SAN JOSE -- The St. Louis Blues showed Thursday night that they could win with more than a potent power play.
St. Louis showed off its superior special teams by turning to the penalty kill to spark a 2-1 victory over the San Jose Sharks, who are now on the verge of playoff elimination.
The Blues, looking to win a playoff series for the first time since 2002, lead the best-of-seven Western Conference quarterfinals 3-1. The series moves to the Gateway City for a potential clincher in Game 5 on Saturday.
"We know the next game is going to be the hardest, so we have to be prepared for that," said Blues center Andy McDonald, the series' leading scorer. His power-play goal 12 minutes into the final period stood up as the game-winner.

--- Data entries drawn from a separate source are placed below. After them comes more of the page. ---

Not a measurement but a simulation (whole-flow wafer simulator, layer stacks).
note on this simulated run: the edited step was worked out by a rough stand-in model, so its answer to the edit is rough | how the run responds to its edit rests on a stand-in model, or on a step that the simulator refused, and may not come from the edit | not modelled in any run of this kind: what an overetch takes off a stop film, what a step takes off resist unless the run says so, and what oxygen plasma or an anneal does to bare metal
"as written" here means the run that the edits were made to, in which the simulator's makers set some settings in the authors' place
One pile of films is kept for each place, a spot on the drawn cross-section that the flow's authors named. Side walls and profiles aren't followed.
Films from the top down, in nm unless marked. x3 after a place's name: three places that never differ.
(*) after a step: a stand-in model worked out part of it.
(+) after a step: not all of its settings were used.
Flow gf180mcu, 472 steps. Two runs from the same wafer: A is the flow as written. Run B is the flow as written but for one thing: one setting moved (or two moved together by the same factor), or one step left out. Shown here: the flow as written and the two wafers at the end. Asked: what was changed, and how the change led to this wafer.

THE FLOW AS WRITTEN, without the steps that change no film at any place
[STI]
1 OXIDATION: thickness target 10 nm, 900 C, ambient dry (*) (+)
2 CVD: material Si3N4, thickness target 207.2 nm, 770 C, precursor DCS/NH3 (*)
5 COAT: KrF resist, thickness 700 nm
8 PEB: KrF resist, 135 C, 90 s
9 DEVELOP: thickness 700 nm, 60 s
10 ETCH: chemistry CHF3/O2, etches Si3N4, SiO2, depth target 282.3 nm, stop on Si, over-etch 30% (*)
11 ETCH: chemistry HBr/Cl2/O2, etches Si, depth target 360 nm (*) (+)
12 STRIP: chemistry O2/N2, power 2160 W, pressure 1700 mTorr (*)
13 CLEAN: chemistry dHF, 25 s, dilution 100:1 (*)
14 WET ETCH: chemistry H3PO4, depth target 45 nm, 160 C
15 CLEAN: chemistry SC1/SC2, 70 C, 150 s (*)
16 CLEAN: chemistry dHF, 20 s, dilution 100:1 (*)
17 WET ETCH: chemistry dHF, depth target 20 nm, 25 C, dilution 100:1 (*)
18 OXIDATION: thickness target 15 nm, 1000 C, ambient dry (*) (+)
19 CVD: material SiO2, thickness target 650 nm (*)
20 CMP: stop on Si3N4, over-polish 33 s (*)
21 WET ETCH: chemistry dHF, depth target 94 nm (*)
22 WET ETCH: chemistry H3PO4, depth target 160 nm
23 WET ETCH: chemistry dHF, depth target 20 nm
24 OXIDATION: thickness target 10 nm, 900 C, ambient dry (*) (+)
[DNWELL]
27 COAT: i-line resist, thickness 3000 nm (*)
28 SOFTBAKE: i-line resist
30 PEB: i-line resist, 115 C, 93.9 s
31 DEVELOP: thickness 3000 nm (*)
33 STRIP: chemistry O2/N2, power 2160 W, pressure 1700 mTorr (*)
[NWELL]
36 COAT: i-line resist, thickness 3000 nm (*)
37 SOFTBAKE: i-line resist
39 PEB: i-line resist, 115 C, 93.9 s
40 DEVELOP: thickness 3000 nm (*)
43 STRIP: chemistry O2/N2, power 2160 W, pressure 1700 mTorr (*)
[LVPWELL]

San Jose's Joe Thornton snapped Brian Elliott's shutout bid with a goal at 18:53 on the Sharks' 25th and final shot. It came with an extra attacker on the ice after goalie Antti Niemi was pulled. San Jose did not get a good look at tying it thereafter.
After consecutive trips to the conference finals each of the last two years, the Sharks now must win three straight to avoid getting eliminated in the opening round.
"I think there's going to be a team that comes back from 3-1 in this playoff season, and it might as well be us," San Jose coach Todd McLellan said. "Let's go there, play and see what happens. If we play this type of game, we have a chance of coming out ahead."
The story of the night was St. Louis' efficient penalty kill, which thwarted the Sharks on all four of their man-advantage chances. San Jose is only 2-for-15 on the power play in through the first four games of the series.
"Penalty kill did a great job, and we did a good job of staying out of the box," Elliott said. "Our discipline was good. That's something we talked about before the game. ... For the most part, we kept them to the outside. They only had a few shots, so we did a good job overall."
San Jose saw each of its final two power plays cut short by penalties. One minute and 18 seconds after Patrick Marleau was sent off for interfering with Blues defenseman Kris Russell, McDonald scored his third goal of the series. Niemi had vacated his crease while making a save on Patrik Berglund's tip of a point shot by David Perron.
McDonald has figured in on the scoring of all six of the Blues' power-play goals in the series.
"We'd prefer not to take those, especially on the power play," McLellan said of San Jose's ill-timed minors. "There's no ill intent ... to take those penalties, but we took them."
St. Louis' first-period goal stood as the only score of the opening 40 minutes. The Blues' ability to stymie the Sharks' offense was key, especially in the middle 20 minutes, when San Jose enjoyed a couple of flurries of extended zone time and two power plays.
San Jose produced six shots during 5:23 of man-advantage time during the first two periods, but Elliott stood tall. He denied Joe Pavelski and Logan Couture in close and watched as a Thornton cross-ice feed went under the stick of Marleau early in San Jose's second power play.
Pavelski had a shot and Thornton a follow at 15:20 during even strength, and Elliott stopped Couture on the doorstep moments later to enable the Blues would nurse their one-goal edge into the final period.
The Sharks were supposed to be the desperate team at the outset, but the Blues owned the first 20 minutes, scoring the period's only goal and dictating the play throughout.
B.J. Crombeen beat Niemi with a shot from between the circles at 7:12. Berglund went behind the San Jose net to elude Sharks defenseman Marc-Edouard Vlasic and fed Crombeen for his first goal of the series. The goal, which slipped between Niemi's catching glove and left pad, capped a long cycle by St. Louis.
"I just tried to get it past the defenseman and get it on net," Crombeen said. "It was nice to contribute, and we're going to enjoy it for a few minutes, but we have to get ready because it's going to be a real battle on Saturday."
Whether it was damage control or McLellan was being sincere, the Sharks coach said he liked what he saw from his team in Game 4.
"We didn't get what we wanted, yet I thought it was our best 60-minute effort in the series," McLellan said. "When you look at it that way, you can take consolation in having a good game."
NOTES: Scoreless in the first three games of the series, Marleau found himself off the first line, moving from left wing to centering the No. 2 unit. McLellan's thinking was to better utilize Marleau's size and speed in the middle of the ice. Marleau approved of the move. "You're moving a lot more as opposed to standing at the boards," he said. "I like it that way. You definitely feel like you're in the play the whole time." ... Forwards Michal Handzus and Brad Winchester replaced Dominic Moore and TJ Galiardi in the San Jose lineup. ... The Blues dressed the same lineup that was a winner in Game 3. Jake Allen continues to back up Elliott, as Jaroslav Halak remains sidelined due to an ankle injury.